Universal is looking to shake up the theme park business with a new way for fans to connect with their favorite movies and shows.
Last week, Universal Studios Hollywood put tickets on sale for its first Universal Fan Fest Nights. Universal also shared new details about the after-hours event, which starts April 25.
Universal is using its Halloween Horror Nights model to craft an all-new event that focuses on Comic-Con-style franchises rather than horror and music genres. At the event, fans will be able to walk through a Dungeons & Dragons adventure and to tour the Star Trek’s Enterprise-D, beaming back to Earth at the end.
But the highlight for me might be the Back to the Future: Destination Hill Valley experience. Visitors will take Universal’s trams down to the back lot, where they will be invited to exit into the Courthouse Square set where the 1985 movie was filmed. Universal will dress the location as it appeared in the movie on the night when Marty McFly went “back to the future,” complete with an Enchantment Under the Sea dance for fans to join. Multiple times a night, Universal also will simulate a lightning strike on the courthouse’s clock tower to complete the scene.
Other experiences at the event will include a fan zone themed to the Japanese manga series “One Piece,” the U.S. premiere of the “Jujutsu Kaisen: Hunger of the Cursed” 4D movie from Universal Studios Japan and plussed experiences in The Wizarding World of Harry Potter and Super Nintendo World, including a special drone show.
It’s pure fan service, and Universal is offering it all for about half of the price of Disneyland’s After Dark events.
Show business sells dreams, and theme parks — at their best — offer fans unique opportunities for wish fulfillment. It’s the fantasy to step into your favorite entertainment productions, provided with just enough tangible reality to make it all seem convincing.
Putting fans into the actual filming location for Back to the Future or on to a reconstruction of the actual set to use film the Enterprise bridge in the “Star Trek: Picard” series helps people feel connected to those shows in a way that they never will feel in a theater or at home. It’s the same reason why fans go after game-worn sports jerseys or a drummer’s sticks after a concert. It’s why people queue up for museum exhibits to see in person relics from our history. We crave the fantasy of living in our heroes’ reality, so the more tangible that fantasy becomes, the better.

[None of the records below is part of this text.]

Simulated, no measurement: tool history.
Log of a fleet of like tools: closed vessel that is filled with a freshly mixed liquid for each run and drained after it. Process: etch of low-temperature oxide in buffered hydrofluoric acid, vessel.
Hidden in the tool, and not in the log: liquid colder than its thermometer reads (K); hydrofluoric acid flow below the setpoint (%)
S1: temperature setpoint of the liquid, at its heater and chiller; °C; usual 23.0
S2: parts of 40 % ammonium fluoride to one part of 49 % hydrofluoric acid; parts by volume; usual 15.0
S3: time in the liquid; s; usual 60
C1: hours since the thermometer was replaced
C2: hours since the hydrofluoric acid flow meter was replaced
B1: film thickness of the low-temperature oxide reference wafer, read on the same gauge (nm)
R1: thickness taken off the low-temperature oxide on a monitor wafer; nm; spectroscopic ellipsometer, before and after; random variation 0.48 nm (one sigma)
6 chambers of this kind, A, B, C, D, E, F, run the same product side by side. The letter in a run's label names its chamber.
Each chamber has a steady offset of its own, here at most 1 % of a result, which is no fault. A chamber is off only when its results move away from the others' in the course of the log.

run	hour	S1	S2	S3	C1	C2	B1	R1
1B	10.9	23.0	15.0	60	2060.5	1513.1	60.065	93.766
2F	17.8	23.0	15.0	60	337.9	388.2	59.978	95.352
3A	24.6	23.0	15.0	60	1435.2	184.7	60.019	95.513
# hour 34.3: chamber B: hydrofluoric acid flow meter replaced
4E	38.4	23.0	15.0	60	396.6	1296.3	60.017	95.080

Walk-through experiences, like at Halloween Horror Nights and Universal Fan Fest, allow fans to get closer to show scenes than they ever can on a ride system. It’s an inherently more intimate — and therefore more emotionally powerful — experience. But that intimacy comes at the cost of capacity, which is why we are likely to see the best of these experiences limited to after-hours and upcharge events.
If Universal’s new event works creatively, and fans support it, I would not be surprised to see many other parks try their own versions of Fan Fest Nights, not too far in the future.